Sergio Verastegui: The research project in Mexico consisted of following the trails of three rather ghostly figures, between reality and fiction: Ulises Lima, the protagonist of Roberto Bolaño’s novel The Savage Detectives; Robert Smithson, notably during his stay at Hotel Palenque; and Xipe Totec, ‘The Flayed One’, a Pre-Columbian god represented dressed in a human skin worn backwards. The project involved exploring the content that emerged from this very personal investigation. This content – narratives, initially – crystallized around several works and compositions that I subsequently organised in the form of exhibitions. I devised the project like a film in several chapters. The first two episodes took place at the same time, in 2018: (S)CRYPTE at the Galerie Thomas Bernard – Cortex Athletico and Transpoème at Ateliers Vortex in Dijon. It was interesting to interrelate the forms, displays, and contexts between these two spaces.  

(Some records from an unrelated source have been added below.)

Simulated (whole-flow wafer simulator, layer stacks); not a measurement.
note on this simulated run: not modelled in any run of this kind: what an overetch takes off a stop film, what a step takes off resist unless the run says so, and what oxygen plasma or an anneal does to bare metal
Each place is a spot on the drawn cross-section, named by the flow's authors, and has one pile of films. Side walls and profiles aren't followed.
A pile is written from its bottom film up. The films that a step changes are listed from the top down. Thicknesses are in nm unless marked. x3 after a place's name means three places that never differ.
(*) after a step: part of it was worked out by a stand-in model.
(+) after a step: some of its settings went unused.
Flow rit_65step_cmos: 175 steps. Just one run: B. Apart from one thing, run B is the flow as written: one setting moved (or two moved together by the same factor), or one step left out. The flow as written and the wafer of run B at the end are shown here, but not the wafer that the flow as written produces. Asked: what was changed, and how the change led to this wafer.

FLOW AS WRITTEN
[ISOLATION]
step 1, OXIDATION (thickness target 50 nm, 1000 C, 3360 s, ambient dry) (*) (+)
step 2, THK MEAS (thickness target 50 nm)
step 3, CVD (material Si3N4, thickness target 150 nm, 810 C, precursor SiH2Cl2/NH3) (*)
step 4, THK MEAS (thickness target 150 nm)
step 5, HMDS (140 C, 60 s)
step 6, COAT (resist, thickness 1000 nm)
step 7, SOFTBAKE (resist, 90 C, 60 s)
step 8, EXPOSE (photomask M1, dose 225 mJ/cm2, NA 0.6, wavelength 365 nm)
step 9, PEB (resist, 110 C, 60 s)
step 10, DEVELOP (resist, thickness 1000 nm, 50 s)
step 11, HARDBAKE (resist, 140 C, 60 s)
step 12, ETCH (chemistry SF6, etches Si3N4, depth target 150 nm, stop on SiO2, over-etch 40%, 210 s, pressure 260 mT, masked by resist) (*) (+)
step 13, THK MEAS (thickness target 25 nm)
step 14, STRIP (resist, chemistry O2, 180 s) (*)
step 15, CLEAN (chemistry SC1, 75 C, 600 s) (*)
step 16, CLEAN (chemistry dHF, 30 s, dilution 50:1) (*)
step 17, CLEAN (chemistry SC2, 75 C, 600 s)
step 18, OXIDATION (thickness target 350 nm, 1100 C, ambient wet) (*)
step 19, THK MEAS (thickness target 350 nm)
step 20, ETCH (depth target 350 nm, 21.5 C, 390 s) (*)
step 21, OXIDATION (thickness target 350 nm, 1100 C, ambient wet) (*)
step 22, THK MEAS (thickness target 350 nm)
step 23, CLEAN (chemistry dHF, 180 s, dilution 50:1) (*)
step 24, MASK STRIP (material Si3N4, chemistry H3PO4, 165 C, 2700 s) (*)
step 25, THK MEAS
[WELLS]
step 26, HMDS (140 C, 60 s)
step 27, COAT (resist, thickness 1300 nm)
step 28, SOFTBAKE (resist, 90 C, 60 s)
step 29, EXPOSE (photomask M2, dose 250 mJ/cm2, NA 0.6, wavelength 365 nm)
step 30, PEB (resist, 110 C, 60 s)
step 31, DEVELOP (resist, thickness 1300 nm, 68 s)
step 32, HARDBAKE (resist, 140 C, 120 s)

SO: A single, capital letter, with evocative resonance, “R”. How did you chose the title of this third chapter?

SV: For some time now, I have wanted very short names. Hence my exhibition How (Galerie Thomas Bernard – Cortex Athletico, 2019) initiates a line of questioning or starts an address, with the idea that the chapter that follows, the one held at the Centre d’art de Privas will be entitled U, so that these three titles form a sentence How R U, a kind of “subliminal message”. R, first letter of the word “retable”, also calls for the idea of errancy, wandering, taking a stroll. In a certain sense, this exhibition was located at the intersection between two research topics: on the one hand, the Mexican journey and on the other, the concrete poetry aspect, which is still present in my work today.

SO: In what ways did the relationship between the text and the materiality of the objects and sculptural situations play out in R?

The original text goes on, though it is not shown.